While the Hampton, N H, tercentenary celebration committee has been making every effort to gain possession of the site of “Thorvald’s Tombstone,” far away in Prosser, Washington, an expert translator of Norse Runic writing has deciphered the inscription on the rock.

The inscription says nothing of Thorvald, a brother of Leif Ericsson, who was believed to have been buried at the spot. Instead, a new name, ‘Bui,” appears in the history of the Norse exploration of America.

Almost as curious as the markings on the rock is the singular chain of events which made possible their deciphering. William B. Goodwin, of Hartford, Conn., whose work in restoring the stone village at Salem, N. H., has been publicized recently, became acquainted with Olaf Strandwold, superintendent of schools in Prosser, Washington, on a western trip. In the course of their discussions, Goodwin described the services of Malcolm D. Pearson of Upton and Harry Cheney of Hopkinton, who had been invaluable to him in his restoration of the stone village at Salem.

In 1936, when Strandwold became interested in the Hampton rock through his reading of it in the annals of the Smithsonian Institute, he commissioned Pearson and Cheney to attempt to rediscover it. They uncovered the rock after a careful search, and, thinking the marks on it man-made, took photographs of it with the grooves chalked.

These photographs by Pearson, and others which he later took, were so expertly done that Strandwold had little difficulty in translating the inscription. The delay in translating was caused by the miscarriage of the photographs.

Not A Gravestone

According to Strandwold, whose forthcoming book will contain a detailed analysis of the rock writing at Hampton as well as many others on the Atlantic seaboard, the crosses found on the stone do not indicate that it was a gravestone. He suspects that the crosses may set the date, since they were used by the Norse after the year 1000.

Other markings closely connected with these crosses seem to set the date at 1043.

The Runic system employed on the Hampton rock is one of the most familiar used by the Norsemen. It is a composite of regular runes and “secret” runes.

The complete sentence engraved upon Hampton rock says, simply, “BUI REIS STEIN,” or, “Bui inscribes stone.” “Bui,” as used on the stone, is the nominative case of a prominent Norse name.

Other, more eroded portions of the rock, seem to be chiseled out in some sort of picture, probably that of a cave.

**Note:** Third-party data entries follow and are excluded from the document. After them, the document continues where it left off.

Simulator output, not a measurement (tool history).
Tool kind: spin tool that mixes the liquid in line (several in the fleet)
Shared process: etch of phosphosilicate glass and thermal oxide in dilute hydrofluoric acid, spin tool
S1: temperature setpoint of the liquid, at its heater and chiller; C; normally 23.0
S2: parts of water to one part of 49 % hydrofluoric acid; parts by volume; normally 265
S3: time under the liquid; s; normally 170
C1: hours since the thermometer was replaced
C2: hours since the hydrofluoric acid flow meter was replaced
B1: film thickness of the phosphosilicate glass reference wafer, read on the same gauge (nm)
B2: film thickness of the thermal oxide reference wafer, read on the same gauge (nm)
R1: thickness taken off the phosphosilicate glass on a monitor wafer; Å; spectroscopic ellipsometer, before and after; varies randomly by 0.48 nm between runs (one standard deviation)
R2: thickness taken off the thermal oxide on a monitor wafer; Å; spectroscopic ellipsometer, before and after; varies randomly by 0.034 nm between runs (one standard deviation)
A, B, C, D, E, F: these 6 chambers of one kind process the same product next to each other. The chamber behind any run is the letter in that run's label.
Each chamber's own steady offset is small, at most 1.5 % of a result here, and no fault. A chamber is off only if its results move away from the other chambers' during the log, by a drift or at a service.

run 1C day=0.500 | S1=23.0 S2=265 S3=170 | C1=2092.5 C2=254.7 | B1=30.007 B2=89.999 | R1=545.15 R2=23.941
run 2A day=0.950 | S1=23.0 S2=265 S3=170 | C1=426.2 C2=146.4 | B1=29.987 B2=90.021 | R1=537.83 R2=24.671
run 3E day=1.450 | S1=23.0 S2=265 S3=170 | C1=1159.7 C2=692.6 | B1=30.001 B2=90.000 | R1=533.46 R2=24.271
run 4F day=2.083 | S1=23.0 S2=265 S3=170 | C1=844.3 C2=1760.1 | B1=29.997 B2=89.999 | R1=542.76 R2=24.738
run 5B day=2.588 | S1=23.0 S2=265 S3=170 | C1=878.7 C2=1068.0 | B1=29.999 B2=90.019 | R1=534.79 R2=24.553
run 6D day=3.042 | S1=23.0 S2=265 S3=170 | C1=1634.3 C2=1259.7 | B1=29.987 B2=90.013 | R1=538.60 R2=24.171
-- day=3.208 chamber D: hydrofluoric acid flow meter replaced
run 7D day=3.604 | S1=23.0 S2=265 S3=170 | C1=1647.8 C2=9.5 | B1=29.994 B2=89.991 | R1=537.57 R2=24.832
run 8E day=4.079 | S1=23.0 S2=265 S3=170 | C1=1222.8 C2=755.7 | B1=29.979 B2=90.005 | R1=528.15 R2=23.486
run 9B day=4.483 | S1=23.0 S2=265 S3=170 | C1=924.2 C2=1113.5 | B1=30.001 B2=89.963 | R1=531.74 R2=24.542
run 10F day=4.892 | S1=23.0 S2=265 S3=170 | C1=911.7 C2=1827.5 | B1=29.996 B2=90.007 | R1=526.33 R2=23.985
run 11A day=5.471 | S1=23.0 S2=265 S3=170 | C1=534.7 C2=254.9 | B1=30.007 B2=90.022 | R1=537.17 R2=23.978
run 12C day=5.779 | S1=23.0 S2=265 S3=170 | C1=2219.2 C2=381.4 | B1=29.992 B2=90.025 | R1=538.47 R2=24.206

The popular belief that the Hampton stone is Thorvald’s headstone arose originally from the linking of a somewhat tenuous knowledge of the Icelandic sagas with the crosses on the rock. In the year 1000, Leif Ericsson left Iceland with a few companions, sailed south and landed upon what is calculated to be New England.

In one of the sagas there is told of a skirmish with the Indians in which Thorvald was killed. He told the rest of the company before he died to place one cross at his head and another at his feet.

These crosses we now know are not those on the Hampton Rock, which may lend validity to the theory that Thorwald was killed at Yarmouth, Mass., and which may cause the Hampton tercentenary committee to regret its eagerness in casting a tablet for erection at the Norseman’s grave.

Coveted By The Town

Recent attention to the stone has been caused by the efforts of Peason and Cheney, and such interest has been taken that the owner of the land on which it is located, Mrs. Frances Keheley of Exeter, fears that the town may exercise the power of eminent domain if she decides not to sell.

The town authorities may charge that in permitting rubbish to be dumped on the rock, Mrs. Keheley has desecrated a spot of great historic significance and therefore does not deserve to own it.

Mrs. Keheley holds, however, that the dumping of rubbish on the rock has been largely the activity of neighbors. She has erected a “No Trespassing” sign in an ineffectual attempt to discourage the general impression that her lot is a public dump.

Strangely enough, the periodic revival of interest in the rock has always been accompanied by widespread blind belief that its markings are of Norse origin. No proof has ever before been submitted.

The efforts of Strandwold, Pearson and Cheney have established as fact the Norse exploration of the Atlantic seaboard around the year 1000. They have added a new name to the history of Norse exploration in America.

And they have made it possible for the Hampton tercentenary committee to negotiate for the purchase of the stone with some idea of the nature of the object which it has previously been eager to buy in the dark.